No one knows which drug is supposedly being used for needle spiking. But it’s definitely not GHB, says Pchenitchnikov. ‘That’s much too thick.’ GHB is so viscous that it can’t be injected into veins, fat, or muscles, even if you were able to express it through the end of a thin needle.

There are other potential drugs that could have been used, says Pchenitchnikov, but so far, nothing suggests they have been. ‘If it’s designer drugs, that complicates the matter’, he says. ‘Some of those are so new that there’s no way to test for them yet.’

Motive

What the Nachtraad and the police also can’t figure out is a motive the potential perpetrators might have. ‘We haven’t had a single report that involved a secondary offence, such as robbery or sexual abuse’, says Pchenitchnikov. ‘That’s remarkable. Why would a perpetrator go through the trouble of drugging someone with a needle and then do nothing else?’

Nevertheless, the Nachtraad is taking the reports seriously. Together with the police, they set up a large-scale investigation, looking for needles in nightlife areas and checking security camera footage. This hasn’t led to any results yet, but the investigation is still underway. There also haven’t been any eyewitnesses so far.

Urban legend

Professor of folktales and narrative culture Theo Meder is clear on the matter: needle spiking is an urban legend. ‘It has all the characteristics of an urban legend’, he says; a story that someone made up during a night out and which people started spreading as though it was true. 
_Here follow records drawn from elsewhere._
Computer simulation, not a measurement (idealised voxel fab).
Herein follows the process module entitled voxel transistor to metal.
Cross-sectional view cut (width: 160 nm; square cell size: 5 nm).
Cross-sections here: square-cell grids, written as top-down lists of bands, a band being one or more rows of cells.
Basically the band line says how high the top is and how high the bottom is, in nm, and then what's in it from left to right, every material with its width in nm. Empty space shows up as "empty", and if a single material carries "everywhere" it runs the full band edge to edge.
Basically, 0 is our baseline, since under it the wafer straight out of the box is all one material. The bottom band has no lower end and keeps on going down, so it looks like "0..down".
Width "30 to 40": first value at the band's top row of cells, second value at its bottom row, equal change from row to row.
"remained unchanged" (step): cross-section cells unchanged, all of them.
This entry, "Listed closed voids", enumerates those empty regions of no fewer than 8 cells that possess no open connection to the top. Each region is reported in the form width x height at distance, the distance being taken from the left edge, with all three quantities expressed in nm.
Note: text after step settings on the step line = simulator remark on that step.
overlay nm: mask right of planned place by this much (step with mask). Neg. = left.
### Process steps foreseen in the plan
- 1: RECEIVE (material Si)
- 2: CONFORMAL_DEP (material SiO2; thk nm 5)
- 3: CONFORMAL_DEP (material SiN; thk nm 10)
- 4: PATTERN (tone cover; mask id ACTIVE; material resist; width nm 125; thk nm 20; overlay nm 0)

That’s not to say that things like these can’t happen, says Meder. Some people are crazy enough to do it. But ten thousand victims spread all across the world? ‘There is no such thing as an injection gang’, he says.

One example he cites is the teenage party that took place in Hasselt in late May, where twenty-two girls went to the first-aid post because they thought they’d been drugged. In all cases, the girls were hyperventilating. They’d become so scared of needle spiking that the stress made them feel ill.

Folktales

According to Meder, needle spiking belongs to a particular folktale tradition that plays into people’s existing fears. ‘In this case, it’s to warn young women of men on the hunt’, he says. The message appears to be getting through. 

Besides, says Meder, it’s extremely difficult to rid the world of an urban legend. ‘The more you deny it, the more people will start to believe it. The most incredulous, scariest story will take centre stage.’ And while those urban legends never go away completely, they do eventually fade, he says. Eventually, the folktale of needle spiking will be replaced by another story.